Inverse tan and inverse of tanh

• Oct 31st 2010, 05:18 AM
MattWT
Inverse tan and inverse of tanh
Hello,

I know what the inverse of tan is when differentiated, but would the inverse of tanh differentiated follow the same format?

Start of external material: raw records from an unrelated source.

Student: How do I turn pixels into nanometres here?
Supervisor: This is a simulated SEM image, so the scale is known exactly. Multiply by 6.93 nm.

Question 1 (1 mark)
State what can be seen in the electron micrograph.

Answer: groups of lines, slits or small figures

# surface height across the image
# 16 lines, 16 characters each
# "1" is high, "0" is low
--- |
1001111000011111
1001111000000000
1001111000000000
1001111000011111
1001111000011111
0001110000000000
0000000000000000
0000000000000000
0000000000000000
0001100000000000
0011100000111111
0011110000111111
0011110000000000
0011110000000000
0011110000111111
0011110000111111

$\displaystyle -1/(1-x^2)$

Thank you!
• Oct 31st 2010, 05:23 AM
Prove It
Let's see...

$\displaystyle \displaystyle y = \tanh{x}$

$\displaystyle \displaystyle = \frac{\sinh{x}}{\cosh{x}}$

$\displaystyle \displaystyle \frac{dy}{dx} = \frac{\cosh{x}\,\frac{d}{dx}(\sinh{x}) - \sinh{x}\,\frac{d}{dx}(\cosh{x})}{\cosh^2{x}}$

$\displaystyle \displaystyle = \frac{\cosh{x}\cosh{x} - \sinh{x}\sinh{x}}{\cosh^2{x}}$

$\displaystyle \displaystyle = \frac{\cosh^2{x} - \sinh^2{x}}{\cosh^2{x}}$

$\displaystyle \displaystyle = \frac{1}{\cosh^2{x}}$

$\displaystyle \displaystyle = \textrm{sech}^2{x}$.

This is almost identical to $\displaystyle \displaystyle \frac{d}{dx}(\tan{x}) = \sec^2{x}$
• Oct 31st 2010, 06:20 AM
HallsofIvy
And therefore, with $\displaystyle x= tanh(y)$,
$\displaystyle d(tanh^{-1}(x))}{dx}= \frac{1}{sech^2(y)}= \frac{1}{1- tanh^2(y)}= \frac{1}{1- x^2}$